Bedford Pasta Salad
- jbromaine
- 4 days ago
- 2 min read

Ingredients
2 zucchini, quartered lengthwise
1 eggplant, cut lengthwise into 1/2-inch-thick planks
1 large yellow onion, cut horizontally into 1/2-inch-thick slices (about 4 to 5 slices)
1 red bell pepper, halved and seeded
1 yellow bell pepper, halved and seeded
1/4 cup olive oil, divided, plus more for grilling
2 1/2 teaspoons kosher salt, divided, plus more to taste
1 pound mezze rigatoni pasta
5 tablespoons apple cider vinegar
3 tablespoons Dijon mustard
2 tablespoons honey
1 1/2 teaspoons grated garlic (about 3 large garlic cloves)

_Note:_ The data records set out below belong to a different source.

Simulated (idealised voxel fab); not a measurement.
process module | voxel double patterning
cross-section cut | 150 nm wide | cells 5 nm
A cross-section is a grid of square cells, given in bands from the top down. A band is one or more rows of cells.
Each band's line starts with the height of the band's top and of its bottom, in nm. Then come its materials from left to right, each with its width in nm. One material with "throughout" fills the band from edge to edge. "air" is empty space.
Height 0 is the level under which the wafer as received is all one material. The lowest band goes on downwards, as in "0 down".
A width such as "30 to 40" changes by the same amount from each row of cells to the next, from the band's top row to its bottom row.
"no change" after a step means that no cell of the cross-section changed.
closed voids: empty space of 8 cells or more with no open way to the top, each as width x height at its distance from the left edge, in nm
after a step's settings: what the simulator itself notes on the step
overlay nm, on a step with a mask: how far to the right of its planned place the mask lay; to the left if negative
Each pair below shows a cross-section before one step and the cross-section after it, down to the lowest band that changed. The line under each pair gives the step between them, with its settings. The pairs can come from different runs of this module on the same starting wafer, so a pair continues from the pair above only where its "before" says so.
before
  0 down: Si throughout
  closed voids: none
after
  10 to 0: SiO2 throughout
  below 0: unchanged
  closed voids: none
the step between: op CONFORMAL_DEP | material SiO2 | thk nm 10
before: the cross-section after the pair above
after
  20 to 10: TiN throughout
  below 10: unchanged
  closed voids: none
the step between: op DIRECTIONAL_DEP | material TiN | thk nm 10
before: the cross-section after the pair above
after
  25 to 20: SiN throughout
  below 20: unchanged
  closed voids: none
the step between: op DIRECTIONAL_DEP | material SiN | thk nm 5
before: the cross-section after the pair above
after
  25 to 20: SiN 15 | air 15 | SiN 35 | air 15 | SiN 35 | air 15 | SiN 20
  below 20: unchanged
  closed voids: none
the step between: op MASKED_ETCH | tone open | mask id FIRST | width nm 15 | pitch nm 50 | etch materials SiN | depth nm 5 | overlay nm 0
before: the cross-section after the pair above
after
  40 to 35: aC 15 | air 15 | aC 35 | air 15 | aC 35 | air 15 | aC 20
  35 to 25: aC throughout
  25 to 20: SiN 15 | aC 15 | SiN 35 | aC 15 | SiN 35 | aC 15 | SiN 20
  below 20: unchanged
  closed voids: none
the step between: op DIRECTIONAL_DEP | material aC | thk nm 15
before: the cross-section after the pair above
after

1/2 cup fresh basil leaves, plus more
Instructions
Preheat a gas grill to medium-high (400°F to 450°F) on 1 side. Drizzle zucchini, eggplant, onion, and bell peppers evenly with 2 tablespoons olive oil; sprinkle evenly with 1 1/2 teaspoons salt. Arrange sliced onions on oiled grill grates over lit side of grill; grill, covered, until onion slices are slightly charred on both sides, about 3 minutes per side. Transfer to unlit side of grill; grill, covered, until softened, about 8 minutes.
Add bell peppers, zucchini, and eggplant to lit side of grill; grill, covered, until slightly charred and softened, about 3 minutes per side, flipping vegetables halfway through cooking time. Let cool for 10 minutes.
Bring a large pot of salted water to a boil over high. Cook pasta according to package directions. Meanwhile, whisk together cider vinegar, mustard, honey, garlic, remaining 2 tablespoons olive oil, and remaining 1 teaspoon salt in a large bowl until well combined and emulsified, about 30 seconds; set dressing aside.
Chop grilled vegetables into about 1-inch pieces. Add to dressing in bowl along with cooked pasta and basil; toss to coat. Season to taste with additional salt, and garnish with additional basil.
Description
This is such a wonderful summer salad with the fresh vegetables.
Servings
8
Notes
This is a super salad for a cookout at your home or to take to a pot luck.